There were strict social barriers up until the 1920s and we should not be fooled into thinking that they were completely relaxed thereafter, far from it, but they were loosened up slightly. Elinor Glyn was a social-climbing novelist of the 1890s who received instruction from a countess friend of hers as to who could and could not be asked to one’s house. Army and navy officers could be invited to lunch or dinner, as could diplomats and clergymen. The local vicar might be a regular guest at Sunday lunch or supper, as long as he possessed the key qualification of being a gentleman (many vicars were the younger sons of gentry, but some, of course, were not). Doctors and solicitors tended to be garden-party-only people; no lunch or dinner invitations could ever come their way – the point about garden parties being that you did not introduce people to each other.

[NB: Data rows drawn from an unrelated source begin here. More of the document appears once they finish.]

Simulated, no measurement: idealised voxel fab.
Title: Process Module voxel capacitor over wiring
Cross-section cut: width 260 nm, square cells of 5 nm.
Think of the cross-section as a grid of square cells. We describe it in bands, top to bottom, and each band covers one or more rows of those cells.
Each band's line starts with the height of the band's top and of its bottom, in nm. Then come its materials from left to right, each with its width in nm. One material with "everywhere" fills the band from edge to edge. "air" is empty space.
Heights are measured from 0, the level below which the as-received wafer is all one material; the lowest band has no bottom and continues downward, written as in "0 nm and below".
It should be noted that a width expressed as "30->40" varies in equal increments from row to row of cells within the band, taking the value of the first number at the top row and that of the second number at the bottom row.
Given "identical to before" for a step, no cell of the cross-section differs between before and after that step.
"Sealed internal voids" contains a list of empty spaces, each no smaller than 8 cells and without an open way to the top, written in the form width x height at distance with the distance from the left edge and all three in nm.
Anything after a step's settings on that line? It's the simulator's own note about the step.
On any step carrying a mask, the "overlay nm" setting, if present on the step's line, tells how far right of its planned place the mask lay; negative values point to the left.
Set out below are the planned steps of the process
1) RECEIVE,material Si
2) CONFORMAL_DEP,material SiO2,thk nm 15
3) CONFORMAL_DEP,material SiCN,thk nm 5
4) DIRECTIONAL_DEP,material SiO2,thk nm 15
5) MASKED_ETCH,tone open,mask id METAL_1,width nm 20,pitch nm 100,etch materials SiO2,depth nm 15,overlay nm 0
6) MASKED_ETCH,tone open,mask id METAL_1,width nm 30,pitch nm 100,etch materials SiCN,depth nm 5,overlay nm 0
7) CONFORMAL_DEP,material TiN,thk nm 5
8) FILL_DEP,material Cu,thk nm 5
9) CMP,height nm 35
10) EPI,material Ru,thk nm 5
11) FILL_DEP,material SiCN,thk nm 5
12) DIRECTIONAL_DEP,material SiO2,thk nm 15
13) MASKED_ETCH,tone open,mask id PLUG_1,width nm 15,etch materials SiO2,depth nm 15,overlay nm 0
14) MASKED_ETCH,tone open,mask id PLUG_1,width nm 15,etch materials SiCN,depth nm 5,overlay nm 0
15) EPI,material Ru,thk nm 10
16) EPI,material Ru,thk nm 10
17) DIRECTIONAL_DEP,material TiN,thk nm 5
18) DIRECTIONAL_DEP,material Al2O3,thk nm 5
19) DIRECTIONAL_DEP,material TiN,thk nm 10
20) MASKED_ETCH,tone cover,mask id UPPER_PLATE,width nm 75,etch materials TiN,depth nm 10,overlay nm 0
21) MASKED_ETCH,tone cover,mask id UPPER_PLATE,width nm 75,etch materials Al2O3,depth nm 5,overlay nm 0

‘There seems to be a good deal of emotion being vented among the guests in the library. But then they are foreigners.’
MRS HUGHES

As the 1920s drew on, it started to become more fashionable to invite people who may not have been aristocratic, but were certainly entertaining – movie stars, distinguished sportsmen, musicians and so on. Before the First World War, these kinds of people would have been, if not quite ‘below stairs’, then certainly more suitable for the garden than the dining room. Hence, Robert’s bewilderment when he is instructed by Cora to place Dame Nellie Melba, whom he has paid to sing for the guests, on his right at the dinner table, rather than serve her a tray in her room as Carson suggests.

CORA:
‘You will have her next to you at dinner, and you will like it!’

ROBERT:
‘But what do I say to her? What does one say to a singer?’

House-party snobbery may have relaxed enough to allow the invitation of non-gentry, but strict rules of precedence were still observed, both above and below stairs. The higher you were in the peerage – i.e. royalty, duke, earl, viscount and so on – the better the bedroom you were given and the better the place at the dining table (mimicked in the servants’ hall). The grandest female guest would sit to the right of the host; the grandest male guest to the right of the hostess. This had the unfortunate consequence that the hostess of a house party could find herself next to Duke Boring night after night.

The younger generations of 1924 behaved quite differently, at least in London, as we know from seeing Rose dance her way around the nightclubs. She almost certainly would have been reading about the exploits of the Bright Young Things in the newspapers and their new fashion for the ‘stunt’ or ‘freak’ party, in which outlandish fancy-dress costumes would be worn – there was a peculiar mode for dressing up as babies at one point. There was no precedence in their groups; what mattered was how extravagant and wild a party was – the more, the better, of course … and there was a lot of drink being drunk.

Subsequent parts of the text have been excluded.